The Solar Impulse 2 has completed its round-the-globe flight without using a drop of fossil fuel.

CCTV America’s Jessica Stone reports.

Solar-powered plane completes round-the-globe trip

Solar-powered plane completes round-the-globe trip

The Solar Impulse 2 has finished its journey from Abu Dhabi, through Japan and China, all the way to the United States and Europe. People might be surprised to know that this plane is not promoting solar-powered flight, but using instead smarter energy. CCTV America's Jessica Stone reports.

Solar Impulse 2 landed in Abu Dhabi Monday the same way it took off 16 months ago — no roaring engines, no fumes, just a quiet hum.

After circling the globe, pilot Bertrand Piccard issued a challenge to the world.

“We have flown one after the other in the cockpit for 40,000 kilometers without fuel, and now the demonstration is done,” Piccard said. “It means that the rest of the world has to take it further.”

Piccard and his flying partner, Andre Borschberg, have circled the globe, gliding over the pyramids of Giza, through Chongqing, China and Silicon Valley, California, all in the interests of showing what the power of the sun can do.

“This efficiency will be required in the future,” Borschberg said. “That’s the reason why you see now NASA starting a new project to develop an electric airplane. That’s why you see Airbus who just announced yesterday that they are cancelling the development of a four-seater electric airplane because they think it’s not ambitious enough and they want to develop a 20-seat electric airplane.”

A team of 130 people guided Solar Impulse through its global journey. Each flight is a testament to technological problems they had to solve to make the plane airworthy. Piccard says heights don’t scare him. But something else does.

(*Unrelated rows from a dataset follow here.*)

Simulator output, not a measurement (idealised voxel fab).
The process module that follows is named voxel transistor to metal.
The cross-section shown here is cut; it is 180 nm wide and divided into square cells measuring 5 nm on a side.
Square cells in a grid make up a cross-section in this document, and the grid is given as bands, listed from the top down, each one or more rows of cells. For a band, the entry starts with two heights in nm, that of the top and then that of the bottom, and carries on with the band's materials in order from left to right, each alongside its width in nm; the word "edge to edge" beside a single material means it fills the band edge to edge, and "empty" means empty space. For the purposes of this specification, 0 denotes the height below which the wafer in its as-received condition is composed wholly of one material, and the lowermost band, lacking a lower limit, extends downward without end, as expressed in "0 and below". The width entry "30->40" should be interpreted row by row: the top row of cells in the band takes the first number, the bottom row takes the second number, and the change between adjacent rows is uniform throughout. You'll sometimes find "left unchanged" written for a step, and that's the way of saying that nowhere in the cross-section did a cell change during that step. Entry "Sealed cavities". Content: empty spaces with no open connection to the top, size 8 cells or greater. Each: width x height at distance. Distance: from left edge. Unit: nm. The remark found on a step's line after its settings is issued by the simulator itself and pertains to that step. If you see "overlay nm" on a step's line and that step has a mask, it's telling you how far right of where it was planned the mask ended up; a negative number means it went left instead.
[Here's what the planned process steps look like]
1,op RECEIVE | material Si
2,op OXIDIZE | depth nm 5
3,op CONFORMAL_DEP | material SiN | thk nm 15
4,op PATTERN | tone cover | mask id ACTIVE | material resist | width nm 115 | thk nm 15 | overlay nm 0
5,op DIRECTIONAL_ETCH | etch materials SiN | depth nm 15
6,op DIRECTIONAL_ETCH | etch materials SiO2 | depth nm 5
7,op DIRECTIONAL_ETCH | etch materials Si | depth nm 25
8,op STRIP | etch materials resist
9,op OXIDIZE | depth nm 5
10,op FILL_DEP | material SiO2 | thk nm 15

“What really frightens me is to live in a world that burns one million tons of oil every hour without even counting gas and coal changing climate, destroying the environment, depleting natural resources and polluting the air,” Piccard said. “That makes me really afraid.”

With a completed journey, Solar Impulse’s founders now want the world to use renewable energy solutions in everyday life.

Solar Impulse has set up the Committee for Clean Technologies to build on clean energy solutions for the future. According to Solar Impulse, 400 global organizations have already joined together to advise governments and corporations on how to use new clean technologies.